By Jessica Toonkel | NEW YORK
(Reuters) -- The founder of former telecommunications company Global Crossing Inc, Gary Winnick, has acquired a majority stake in live streaming concert service Qello - the first step in creating a new company and technology platform to capitalize on the surge in online TV consumption, Winnick told Reuters.
Winnick said the company, which will keep the name Qello, is aiming to provide the technology for video streaming services and has approached Viacom and MGM Studios Inc as content partners. Eventually, he will broaden the offering beyond television to enable companies in the music, healthcare and education industries to launch the streaming platform.
Qello, which was acquired for an undisclosed sum, will be the backbone technology for the new company, Winnick said. Qello runs Qello Concerts, and provides the tech platform for Acorn TV, an online streaming service for British shows owned by RLJ Entertainment.

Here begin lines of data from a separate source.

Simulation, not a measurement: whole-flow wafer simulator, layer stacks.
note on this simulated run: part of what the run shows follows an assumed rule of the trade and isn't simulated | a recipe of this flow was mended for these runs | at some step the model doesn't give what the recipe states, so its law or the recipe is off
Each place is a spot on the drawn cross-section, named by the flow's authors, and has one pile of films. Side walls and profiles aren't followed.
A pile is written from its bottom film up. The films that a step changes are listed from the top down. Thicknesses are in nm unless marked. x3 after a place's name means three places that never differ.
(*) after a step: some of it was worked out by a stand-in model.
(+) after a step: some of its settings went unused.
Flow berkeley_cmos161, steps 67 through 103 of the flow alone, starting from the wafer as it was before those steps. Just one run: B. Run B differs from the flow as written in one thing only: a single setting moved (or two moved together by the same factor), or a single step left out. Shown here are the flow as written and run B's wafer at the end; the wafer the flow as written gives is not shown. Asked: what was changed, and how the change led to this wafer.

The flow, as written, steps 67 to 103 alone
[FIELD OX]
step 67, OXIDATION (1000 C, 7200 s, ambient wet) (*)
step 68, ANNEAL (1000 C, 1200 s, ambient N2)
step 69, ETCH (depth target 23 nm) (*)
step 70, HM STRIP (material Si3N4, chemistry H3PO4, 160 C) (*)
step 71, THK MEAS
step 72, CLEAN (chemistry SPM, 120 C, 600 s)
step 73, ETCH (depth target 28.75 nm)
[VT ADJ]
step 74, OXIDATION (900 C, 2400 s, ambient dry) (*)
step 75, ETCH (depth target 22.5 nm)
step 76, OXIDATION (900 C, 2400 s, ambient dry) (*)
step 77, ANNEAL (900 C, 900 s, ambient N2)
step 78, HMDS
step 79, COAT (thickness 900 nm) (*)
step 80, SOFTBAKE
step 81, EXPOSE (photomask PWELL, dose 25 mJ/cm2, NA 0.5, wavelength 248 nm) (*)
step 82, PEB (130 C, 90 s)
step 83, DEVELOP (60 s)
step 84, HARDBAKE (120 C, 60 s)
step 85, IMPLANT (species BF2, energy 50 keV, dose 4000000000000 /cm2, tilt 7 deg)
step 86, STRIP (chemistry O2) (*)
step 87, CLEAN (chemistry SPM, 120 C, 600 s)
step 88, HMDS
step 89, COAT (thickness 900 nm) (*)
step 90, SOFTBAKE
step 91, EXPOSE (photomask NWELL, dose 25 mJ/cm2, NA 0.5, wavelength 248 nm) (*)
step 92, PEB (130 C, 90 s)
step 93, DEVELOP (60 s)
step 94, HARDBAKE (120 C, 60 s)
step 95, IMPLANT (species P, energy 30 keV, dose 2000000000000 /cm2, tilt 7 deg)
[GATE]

In 2017, 700,000 U.S. households will cut the pay TV cord, pushing the total number of cord-cutting households to 7.4 million, according to data firm Emarketer. But Winnick’s path will not be easy as new players in streaming technology are popping up every month. In January, Comcast Corp's NBC and Turner announced plans to help sports leagues and networks live stream sports.
"It's like back in the day when everyone headed to California thinking they were going to find gold," said Mio Babic, chief executive of iStreamPlanet, an online video streaming platform that is majority owned by Turner.
The decision to take a stake in Qello also comes months after Disney took a $1 billion minority stake in BAMtech, a technology company spun off from Major League Baseball's digital media company MLB Advanced Media (MLBAM). BAMtech provides the streaming platform for such entities as Worldwide Wrestling Entertainment and HBO. Disney holds the right to purchase the remaining stake and many industry executives expect it to follow through.
Winnick, who built Global Crossing into a $48 billion company and sold shares worth $734 million before it went bankrupt in 2002, ultimately expects to grow the new company with other services incubated through venture capital investments by his company, Winnick and Company.
"Not much of the telecommunications infrastructure or services were built to support what we are seeing as an emerging one-to-one personalized video streaming service on demand," he said.
Winnick is not looking to compete with BAMTech and has no plan to go after its customers, he told Reuters. While BAMTech is becoming more of a rights owner, Winnick said he wants to focus on being a pure technology provider for programmers.
For Winnick, the over the top video space is what the telecommunications area was before the internet fully took hold in that the web opened up new businesses and competition in the sector.
"I see a major disruption in the works and we want to be one of the leaders of that disruption," he said.